The n-tangle method. (A) We randomly sample connected induced subgraphs of n nodes and calculate their normalized link density. (B) We construct the n-tangle histogram for a given value of n (the example shows the 8-tangle distribution for 4 animal social networks). (C) We calculate the distance between any two distributions I and J through, e.g., a Kolmogorov-Smirnov statistic D. These D values are used as the distance between the original networks and can be mapped to a minimum spanning tree (shown here for the four networks), a hierarchical tree, or a threshold-based network. (D) Variation of the distance between these 4 networks as a function of the subgraph size n.
To overcome this problem, we recently proposed the n-tangle (Topological Analysis of Network subGraph Link/Edge) density method. In practice, we relax the requirement of the motif/graphlet exact matching pattern. We still consider all possible induced subgraphs with n nodes, but instead of matching the pattern we calculate the link density in the subgraph. Consider for example an induced subgraph of 100 nodes. All patterns that include e.g. 1000 links are classified by n-tangle as being the same. In general, and for most practical applications, it makes little difference how these 1000 links are distributed in the 100 nodes, for a large number of properties. However, now we have one numerical index to characterize the structure of n nodes (n-tangle density).
To directly compare the structure of two networks, we calculate the distribution of n-tangle density in each structure. This distribution represents the fingerprint of the structure at this scale. To determine the degree of similarity we need to calculate this distribution for each of the network and compare these fingerprints, e.g. through a Kolmogorov-Smirnov index D(n). If the distributions are the same, then this index is D(n)=0. On the contrary if the distributions have no overlap, then D(n)=1, and intermediate values of D(n) determine the degree of network similarity. We can then calculate this index for different values of n, and find how the scale of observation influences the similarity. Two networks may be similar at small scales but different at larger scales, which means that, for instance, diffusion at short scales would look similar but we would start see deviations as the scale increases.
Notice that this measure is independent of the network size, as long as n remains much smaller than the network size. Therefore, we can compare two networks without the requirement of having the same or even similar size.

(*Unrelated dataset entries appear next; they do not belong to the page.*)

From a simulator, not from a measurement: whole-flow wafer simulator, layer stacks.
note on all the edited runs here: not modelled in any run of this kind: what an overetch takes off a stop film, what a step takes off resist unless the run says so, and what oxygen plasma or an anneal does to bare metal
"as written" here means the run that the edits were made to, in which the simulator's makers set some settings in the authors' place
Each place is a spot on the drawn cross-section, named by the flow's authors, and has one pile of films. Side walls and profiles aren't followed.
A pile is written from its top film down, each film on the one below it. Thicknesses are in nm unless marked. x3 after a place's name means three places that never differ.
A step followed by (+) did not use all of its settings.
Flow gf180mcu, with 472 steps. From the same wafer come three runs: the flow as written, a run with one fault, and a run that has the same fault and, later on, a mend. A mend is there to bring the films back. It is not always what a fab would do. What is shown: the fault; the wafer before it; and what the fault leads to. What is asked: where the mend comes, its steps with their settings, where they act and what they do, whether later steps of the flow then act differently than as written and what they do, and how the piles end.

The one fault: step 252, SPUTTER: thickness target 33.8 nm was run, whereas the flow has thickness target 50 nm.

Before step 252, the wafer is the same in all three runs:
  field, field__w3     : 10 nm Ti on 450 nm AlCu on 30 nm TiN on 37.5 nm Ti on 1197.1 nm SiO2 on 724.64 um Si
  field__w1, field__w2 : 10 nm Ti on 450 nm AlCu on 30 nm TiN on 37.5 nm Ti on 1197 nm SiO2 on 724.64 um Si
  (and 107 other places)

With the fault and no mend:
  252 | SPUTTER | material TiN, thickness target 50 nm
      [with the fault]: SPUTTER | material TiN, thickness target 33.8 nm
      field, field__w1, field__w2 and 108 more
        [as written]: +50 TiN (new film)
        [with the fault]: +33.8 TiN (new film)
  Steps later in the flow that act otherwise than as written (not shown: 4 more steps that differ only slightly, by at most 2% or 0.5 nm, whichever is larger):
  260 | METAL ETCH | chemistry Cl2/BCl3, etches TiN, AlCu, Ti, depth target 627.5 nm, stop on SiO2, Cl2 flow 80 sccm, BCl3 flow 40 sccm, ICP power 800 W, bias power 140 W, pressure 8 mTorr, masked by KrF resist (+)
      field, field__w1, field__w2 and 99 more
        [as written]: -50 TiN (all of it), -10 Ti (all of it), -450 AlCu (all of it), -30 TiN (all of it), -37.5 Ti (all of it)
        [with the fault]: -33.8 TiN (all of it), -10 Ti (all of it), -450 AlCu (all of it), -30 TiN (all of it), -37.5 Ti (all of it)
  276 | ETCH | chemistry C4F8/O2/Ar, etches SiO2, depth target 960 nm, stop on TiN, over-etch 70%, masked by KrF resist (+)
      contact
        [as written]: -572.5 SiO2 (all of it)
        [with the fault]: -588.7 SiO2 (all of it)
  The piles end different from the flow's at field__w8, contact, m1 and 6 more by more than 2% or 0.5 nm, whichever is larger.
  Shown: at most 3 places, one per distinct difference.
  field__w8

Networks of similar origin are detected to be closer to each other by the n-tangle method.
In our paper Revealing effective classifiers through network comparison we found that the n-tangle method works very well in all cases that we studied. The method nicely separated networks according to their origin, so that two networks representing metabolic networks were much closer to each other rather than with facebook friendship networks. More intriguingly, within the same family of networks we were able to discover consistent trends, providing external or internal factors that can be further evaluated on their importance. For example, we found that University friendship networks were much closer to each other if the two Universities were of similar size, compared to Universities of different size.